China’s exports outpaced market expectations in June, with the figure rising 5.8% in dollar terms year-on-year, surpassing the 5% increase predicted in a Reuters survey, according to customs data released Monday.
This came as companies expedited overseas shipments to take advantage of a temporary suspension of U.S. tariffs before an August deadline.
Imports, meanwhile, edged up 1.1% from a year ago. Although this fell short of the 1.3% gain economists had forecast, it marked the first positive growth for inbound shipment this year, breaking a trend of declines against a backdrop of subdued domestic demand.
For the first half of 2025, China’s exports climbed 5.9% compared to the same period last year, while imports dropped 3.9%. The world’s second-largest economy posted a trade surplus of $585.96 billion—up nearly 35% from a year earlier, according to official figures.
U.S. President Donald Trump’s tariff policies have driven Chinese exporters to speed up their diversification into alternative markets—a shift reflected in April and May export data, which showed year-on-year increases of 8.1% and 4.8% respectively, as robust shipments to Southeast Asia and the European Union helped counterbalance falling exports to the United States.
Phillip Securities notes that stronger-than-expected growth in China’s exports signals improving momentum for Beijing, following the United States’ decision to ease tariffs on Chinese goods to 55%—down sharply from the previous threat of 145%.
Meanwhile, a rebound in Chinese imports is being seen as a sign of revived domestic demand, boosted by recent trade negotiations between Beijing and Washington reaching a breakthrough.

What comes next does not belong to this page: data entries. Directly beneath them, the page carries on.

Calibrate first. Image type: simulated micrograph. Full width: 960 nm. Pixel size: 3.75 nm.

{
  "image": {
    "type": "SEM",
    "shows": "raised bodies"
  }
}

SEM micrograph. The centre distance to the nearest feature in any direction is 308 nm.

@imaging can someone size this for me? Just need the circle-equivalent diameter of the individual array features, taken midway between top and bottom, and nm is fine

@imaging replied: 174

Hong Kong’s Hang Seng Index (HSI) and China’s CSI300 have both responded positively to these developments. Against this backdrop, the analyst suggests investors accumulate shares of Xiaomi (1810.HKEX or XIAOMI80 DR), citing its strong international revenue base of over 40% and anticipated support from robust export activity.
The brokerage firm also favors ‘Domestic Play’ stocks that stand to gain from a recovery in China’s internal consumption. Recommended names include Alibaba (9988.HKEX or BABA80 DR), JD.com (9618.HKEX or JD80 DR), and Meituan (3690.HKEX or MEITUAN80 DR), all of which are expected to benefit as the Chinese government takes steps to regulate price-cutting among these leading companies and as import demand shows early signs of revival.
Looking forward, China is scheduled to announce its second-quarter GDP figures on Tuesday, with a Reuters poll of economists projecting a 5.1% growth rate—down from the 5.4% seen in the previous quarter.